Frequently Asked Questions

Proposition 2½ is a Massachusetts law passed in 1980 that limits how much a city or town can increase property taxes each year. Under this law, communities can only raise the total amount of property tax revenue by 2.5% annually, plus a small amount from new construction.

The problem is that the cost of providing services like schools, fire, police, and public works has been growing much faster than 2.5%. Over time, this creates a widening gap between what the town can legally collect and what it actually costs to run essential services.

An override is a vote by the community to increase property taxes above the 2.5% cap set by state law. Unlike temporary funding, an override becomes part of the town’s base budget every year going forward. This allows Ashland not only to balance the budget this year, but also to keep pace with rising costs.

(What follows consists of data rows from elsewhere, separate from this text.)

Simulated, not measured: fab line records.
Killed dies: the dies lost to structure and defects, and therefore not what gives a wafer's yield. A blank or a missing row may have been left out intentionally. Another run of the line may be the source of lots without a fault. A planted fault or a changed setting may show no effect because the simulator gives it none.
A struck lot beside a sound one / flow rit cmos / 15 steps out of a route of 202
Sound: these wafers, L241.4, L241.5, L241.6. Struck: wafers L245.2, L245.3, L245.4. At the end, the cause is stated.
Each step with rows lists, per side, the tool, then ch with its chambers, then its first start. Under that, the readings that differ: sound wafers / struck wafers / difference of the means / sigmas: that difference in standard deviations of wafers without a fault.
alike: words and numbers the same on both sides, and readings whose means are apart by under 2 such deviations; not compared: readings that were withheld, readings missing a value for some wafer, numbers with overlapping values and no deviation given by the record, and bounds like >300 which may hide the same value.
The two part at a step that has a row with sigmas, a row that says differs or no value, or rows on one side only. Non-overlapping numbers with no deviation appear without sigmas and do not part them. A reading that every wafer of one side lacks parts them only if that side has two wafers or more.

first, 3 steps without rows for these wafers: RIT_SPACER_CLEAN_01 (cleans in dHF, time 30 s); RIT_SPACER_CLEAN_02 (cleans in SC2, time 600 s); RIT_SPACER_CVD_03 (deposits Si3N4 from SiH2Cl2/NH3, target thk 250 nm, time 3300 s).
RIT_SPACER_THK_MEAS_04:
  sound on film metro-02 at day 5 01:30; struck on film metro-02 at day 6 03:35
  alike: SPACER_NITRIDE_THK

Overrides are not unusual. Many surrounding communities have already passed them to protect schools, public safety, and town services. In fact, nearly towns across MA have passed a total of about 1,900 overrides, and 50% of those towns have passed 5 or more overrides. This includes our neighbors in Natick and Holliston.

For Ashland, an override is the tool we need to get out of crisis mode and ensure stability.

Ashland is facing a structural budget shortfall because APS expenses are rising faster than revenues:

  • Health insurance, utilities, fuel, and special education costs have gone up dramatically.
  • Inflation has made everything more expensive, from textbooks to fire trucks to road salt.
  • Revenue under Prop 2½ grows by only a fixed amount each year.

Inflation exceeded 2.5% in 25 of the 35 years since Proposition 2 ½ was passed, averaging over 3% each year, and increasing more than 30% in greater Boston between 2015 and 2025. Even a seemingly small (<1%) difference between the 2.5% limit and inflation can mean Ashland’s costs exceed its tax revenue by hundreds of thousands of dollars in a given year. Adding this up year-over-year for the past 30+ years totals in many millions of dollar deficit.

For years, Ashland has used reserves, one-time funds, and cost-cutting to get by, but those stopgaps are now exhausted. Without new revenue, we cannot maintain the schools our community depends on.

No override will devastate Ashland public schools.

  • Schools will lay off teachers and cut course offerings and programs – we will fail to provide adequate education to Ashland’s children.
  • The gap between funding sources and unavoidable fixed costs like health insurance, transportation, and out-of-district obligations, will continue to grow which will require an even larger override in the future to correct.

These cuts are not “extras”–they strike at the core of what makes Ashland Public Schools an asset to the community.

No, Ashland passed a debt exclusion to build the new Mindess and Public Safety buildings. A debt exclusion is different from a tax override. An override allows for a permanent tax increase to support a town’s ongoing operational expenses, such as public safety, schools, and municipal services. A debt exclusion is a temporary tax increase to pay for a specific capital project, such as building a new school or fire station.

Debt exclusions do not impact a town’s total tax levy. Once the debt is fully repaid, the tax increase ends. This debt exclusion enabled the town to raise revenue needed to fund the project above and beyond the more than $50 million in grants for it provided by the Commonwealth. The debt for these recent projects will be paid off over 30 years.

No, Ashland does not get a windfall from rising property values. By law, and setting aside new growth, each year Ashland’s total property tax levy can only increase by 2.5%.

The “total property tax levy” is the total amount the town can collect. Even if property values go up by an average of 5% in a year, the “total property tax levy” can still only go up by 2.5%.

In fact, if the total value of all property in town increases, the tax rate has to decrease so that the total amount of property tax collected increases by only 2.5%. 

The proposed budget for FY 2027 plans for the elimination of 13.2 positions from Ashland Public Schools, and according to state data Ashland is already last in per pupil spending when compared with neighboring communities.

A revolving fund is a specialized municipal account where revenue generated by a specific program or service is “reserved for direct expenditure” to support that same program, rather than being consolidated into the town’s general tax-supported budget. Unlike the general fund, which relies on stable property tax revenue, revolving funds are replenished by variable and non-guaranteed sources such as tuition, user fees, or state reimbursements

Prop 2½ caps the tax levy at 2.5% of the total full and fair cash value of all taxable real and personal property in town.

Maximum amount a community can levy in a given year. Prop 2½ generally caps the annual increase at 2.5% (plus new growth).

An increase in the levy limit by an amount based on the increased value of new development and other growth in the tax base in a given year that is not the result of revaluation.